O/T Installing insulation

TimMiller

Member
I'm installing insulation on my girl friends house and i'm wondering what is the best insulation to use in the walls. According to the insulation they recomend R13 or 19 for walls. Her brothers are very noisy, so the more sound proofing the better. I was thinking R30 if you squeese it down will it make for better sound proofing. We are more after soundproofing the walls than actually insulating them. I am also thinking about doubling up the sheetrock between the rooms to help. I think it will take a lot of yelling to go through 4 pieces of sheetrock and insulated walls. The walls are constructed out of 2x4's.
 
Compacting insulation smaller than the space it is intended for reduces the effectiveness of both sound and insulating properties. The right R value and doubling the sheetrock is probably your best bet.
 
Compressing the insulation reduces its usefulness. If you have a 2x4 wall, then your insulation should only be 4" deep. If you use foam board insulation, you can get a higher R value, but it costs a lot more.

The R-13 recommendation is for a 2x4 exterior wall, not an interior. I believe you need a 2x6 wall to get the R-19 value with batten insulation.

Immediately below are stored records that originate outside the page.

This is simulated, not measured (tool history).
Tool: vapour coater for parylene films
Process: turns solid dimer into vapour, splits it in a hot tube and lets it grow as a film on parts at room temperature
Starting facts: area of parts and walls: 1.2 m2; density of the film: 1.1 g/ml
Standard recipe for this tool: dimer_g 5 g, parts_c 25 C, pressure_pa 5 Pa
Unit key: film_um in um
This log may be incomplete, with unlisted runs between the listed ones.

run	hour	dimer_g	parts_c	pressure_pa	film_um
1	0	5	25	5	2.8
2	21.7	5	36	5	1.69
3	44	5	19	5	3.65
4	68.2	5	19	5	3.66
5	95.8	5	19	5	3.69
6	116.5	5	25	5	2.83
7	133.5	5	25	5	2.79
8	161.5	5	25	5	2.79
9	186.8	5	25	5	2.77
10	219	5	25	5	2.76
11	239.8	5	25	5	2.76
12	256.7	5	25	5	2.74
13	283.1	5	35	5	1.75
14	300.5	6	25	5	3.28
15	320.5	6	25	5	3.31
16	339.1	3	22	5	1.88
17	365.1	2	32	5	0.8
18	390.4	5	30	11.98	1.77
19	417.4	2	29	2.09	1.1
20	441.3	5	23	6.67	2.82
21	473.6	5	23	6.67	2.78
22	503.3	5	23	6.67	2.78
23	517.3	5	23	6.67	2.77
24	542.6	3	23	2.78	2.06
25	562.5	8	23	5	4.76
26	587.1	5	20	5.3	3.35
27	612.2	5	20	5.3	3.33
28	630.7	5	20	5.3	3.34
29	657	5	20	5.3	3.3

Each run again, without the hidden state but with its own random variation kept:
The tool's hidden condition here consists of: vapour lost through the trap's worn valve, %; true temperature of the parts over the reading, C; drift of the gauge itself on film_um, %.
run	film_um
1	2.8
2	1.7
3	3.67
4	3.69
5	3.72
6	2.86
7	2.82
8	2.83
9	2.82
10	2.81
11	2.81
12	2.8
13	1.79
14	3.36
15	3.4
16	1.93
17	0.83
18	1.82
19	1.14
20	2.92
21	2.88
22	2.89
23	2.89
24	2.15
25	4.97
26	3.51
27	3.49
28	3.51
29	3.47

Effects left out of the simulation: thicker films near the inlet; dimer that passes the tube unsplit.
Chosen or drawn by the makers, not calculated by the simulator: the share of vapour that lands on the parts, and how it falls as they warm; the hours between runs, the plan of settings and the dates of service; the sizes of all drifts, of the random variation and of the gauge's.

If you are concerned about noise, make sure you use 1/2" sheetrock as a minimum. Consider 5/8" sheetrock rather than doubling it.
 
if a new wall use foam under bottom plate and on top of top plate, (noise side) glue 1/2 foam board to the studs, cover with 5/8 drywall glued to foam, only need to do on one side. Glue all trim on
NO PENETRATING FASTNERS, NO ELECTRIC OUTLETS, NO OPENINGS OR PENETRATIONS
other side (her side) 1/2 drywall, can use fastners.
FOAM MUST BE UNPENETRATED AND COMPLETLY COVER THE NOISE SIDE OF THE WALL. USE SPRAY FOAM TO SEAL ALL CRACKS TOP AND BOTTOM

next best is 2 walls with seperation between all studs, plates etc

3rd best is a 2x6 plate top and bottom with staggered 2x4 studs. weave insulation thru the studs
good luck

Ron
 
Check with a commercial drywall distributor or contractor. There are such things as sound attenuation strips that ca be attached to the studs, and then the drywall is attached to the strip. Used extensively in apartment building where you don't want sound traveling to adjacent appartments. Do Some research and save yourself some money.
 
I work for a commercial drywall contractor. We use 3-1/2" unfaced batt insulation. 5/8" drywall is a little better than 1/2". You can also use the old celotex type sheathing under the drywall.

The metal strips are called resilient channel. The face that the drywall is screwed to is offset from the leg that's attached 24" o.c. horizontally to the framing. It usually just goes on one side of the wall. As mentioned, double walls or staggered studs also works. It's used often between apartments.

Larry in Michigan
 
For sound attenuation, I have often used Roxul- mineral wool, it's greenish in color and I believe actually has 3 desirable propeties. 1.) Fire Rated and is listed in the UL Fire Resistance Directory, for use in firestop assemblies to pack out the annular space in through floor and through wall penetrations, like pipe, conduit etc. 2.) R value for insulation 3.) Acoustical/Sound Attenuation.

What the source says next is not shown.